By way of international comparison, I consulted the data for the Israeli venture capital sector. The most recent figures I could find were for 2019, in which €3.4 billion was invested across 447 deals, representing 1 per cent of GDP. The average was €7.6 million per deal and, relative to population, a deal density of 20,800. In 2019, we had €820 million invested across 187 deals, which was 0.3 per cent of GDP, averaging €4.4 million per deal and a deal per capita of 26,200. Clearly Israel currently has a stronger high-technology start-up base.

If venture capital investment fuels high technology, what fuels venture capital investment? Unless there are high returns on deployed capital, venture capital fails as an investment sector. Great returns encourage yet further investment funds, creating a virtuous circle of investment and subsequent high returns.

In 2019, the Israeli venture capital sector received back €3.4 billion in exits (coincidently, the same amount invested into new deals in the same year), representing a 26 per cent annual compound return on the sector’s investment five years previously. I have been unable to find the corresponding figures for the Irish sector, and am unsure whether they are published at a national level.

Global champions

A national objective to scale Irish high-tech startups to become high-profile global champions is understandable. Why shouldn’t we create more Ryanairs or CRHs or Smurfit Kappas but from the indigenous high-tech sector? However, the high-tech sector worldwide is characterised by continuous and rapid technology innovation which, together with the fuel of venture capital investment, drives high levels of merger and acquisition activity as compared with other economic sectors.

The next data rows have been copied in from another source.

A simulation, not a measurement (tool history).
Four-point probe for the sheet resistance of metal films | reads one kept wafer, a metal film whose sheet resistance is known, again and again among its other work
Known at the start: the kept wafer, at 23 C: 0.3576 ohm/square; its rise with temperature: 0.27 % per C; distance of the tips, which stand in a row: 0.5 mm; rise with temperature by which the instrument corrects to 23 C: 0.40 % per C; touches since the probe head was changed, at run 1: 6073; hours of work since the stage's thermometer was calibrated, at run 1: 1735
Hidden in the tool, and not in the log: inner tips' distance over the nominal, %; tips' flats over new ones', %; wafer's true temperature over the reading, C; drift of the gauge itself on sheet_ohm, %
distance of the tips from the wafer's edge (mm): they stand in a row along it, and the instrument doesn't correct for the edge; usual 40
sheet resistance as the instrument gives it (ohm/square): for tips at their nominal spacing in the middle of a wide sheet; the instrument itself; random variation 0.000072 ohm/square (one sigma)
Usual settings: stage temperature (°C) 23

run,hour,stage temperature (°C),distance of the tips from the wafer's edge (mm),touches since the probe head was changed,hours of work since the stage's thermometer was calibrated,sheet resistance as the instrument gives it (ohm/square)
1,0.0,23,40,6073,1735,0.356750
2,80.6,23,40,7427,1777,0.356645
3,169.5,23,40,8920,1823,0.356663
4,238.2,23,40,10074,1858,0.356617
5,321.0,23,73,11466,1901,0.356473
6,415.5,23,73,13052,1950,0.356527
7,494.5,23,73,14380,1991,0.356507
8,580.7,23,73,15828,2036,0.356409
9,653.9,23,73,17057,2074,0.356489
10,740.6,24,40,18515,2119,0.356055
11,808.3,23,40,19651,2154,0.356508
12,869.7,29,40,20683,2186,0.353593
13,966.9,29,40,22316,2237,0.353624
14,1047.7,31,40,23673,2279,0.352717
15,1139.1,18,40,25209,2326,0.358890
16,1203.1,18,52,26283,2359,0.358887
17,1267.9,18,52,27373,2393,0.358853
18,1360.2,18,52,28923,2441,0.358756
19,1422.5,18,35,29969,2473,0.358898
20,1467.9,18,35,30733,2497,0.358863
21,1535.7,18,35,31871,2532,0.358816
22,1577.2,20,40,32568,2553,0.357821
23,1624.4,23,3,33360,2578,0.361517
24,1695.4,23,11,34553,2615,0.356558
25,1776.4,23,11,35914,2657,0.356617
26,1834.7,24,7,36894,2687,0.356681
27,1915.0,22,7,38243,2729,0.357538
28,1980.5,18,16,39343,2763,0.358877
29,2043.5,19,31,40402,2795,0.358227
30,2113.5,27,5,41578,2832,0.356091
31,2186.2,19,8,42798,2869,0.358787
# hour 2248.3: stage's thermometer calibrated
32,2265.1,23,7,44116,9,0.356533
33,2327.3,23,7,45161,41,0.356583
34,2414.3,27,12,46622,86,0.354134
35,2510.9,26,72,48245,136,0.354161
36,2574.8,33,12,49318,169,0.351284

It is challenging to sustain a global high-tech leadership position: think of mobile phones and Finland’s Nokia or Canada’s Blackberry, or data science and the UK’s autonomy. I believe that rather than an emphasis on grooming Irish high-tech global champions, instead our primary emphasis should be on vibrant innovation together with high-value exits, serial entrepreneurship and an experienced founder culture.

Achieving a successful exit, and then being able to repeat this across multiple start-ups, requires both considerable leadership skill and experience. The primary challenge is to balance exit negotiations and associated due diligence, concurrently with the normal, routine, day-to-day operations of the company. This can be particularly demanding if the exit is an acquisition rather than a public market listing. If customers and business partners learn that a company is “in play”, they may very well stand back and wait for clarity as the shape of the new entity emerges.

Potential flux

If competitors discover that the company is in acquisition discussions, then they may well draw the market’s attention to the uncertainty and potential flux. If staff discover that their employer may be about to be acquired, some will inevitably wonder what this will mean for their jobs and careers, and of course their remuneration. The stasis that can easily emerge from rumours of strategic change to a company can rapidly damage its value.

It unfortunately is also common that some unscrupulous high-tech acquirers exploit the vulnerability. Having caught the attention of the target’s board and leadership team with an interesting proposition and valuation, then a predator may unnecessarily draw the process out. A lower valuation might then be argued in the light of any stumble in operational performance, and key assets and staff identified for acquisition from the remainder of the operation.

Rather than considering an exit as some future potential event, a wise entrepreneur will accept that a company could be approached for acquisition at any time. Thus, exit preparation requires ongoing care in financial planning and reporting, customer contracts and records, partner and supplier agreements, and corporate competitive positioning. A continuous “exit-ready” mindset brings clarity and focus to day-to-day operations, and improves performance.

For our indigenous high-tech sector to continue to grow and become world class, we need now not only to invest in start-up bootcamps and leadership development, but also in exit graduation and acquisition coaching. We need a cycle of successful but continuous entrepreneurship, serial high-value exits and returns on capital, and thus vibrant innovation with recycled and expanding investment. Major Irish high-tech multinationals may in due course emerge from this powerhouse, but any would be a pleasant byproduct rather than necessarily the primary intent.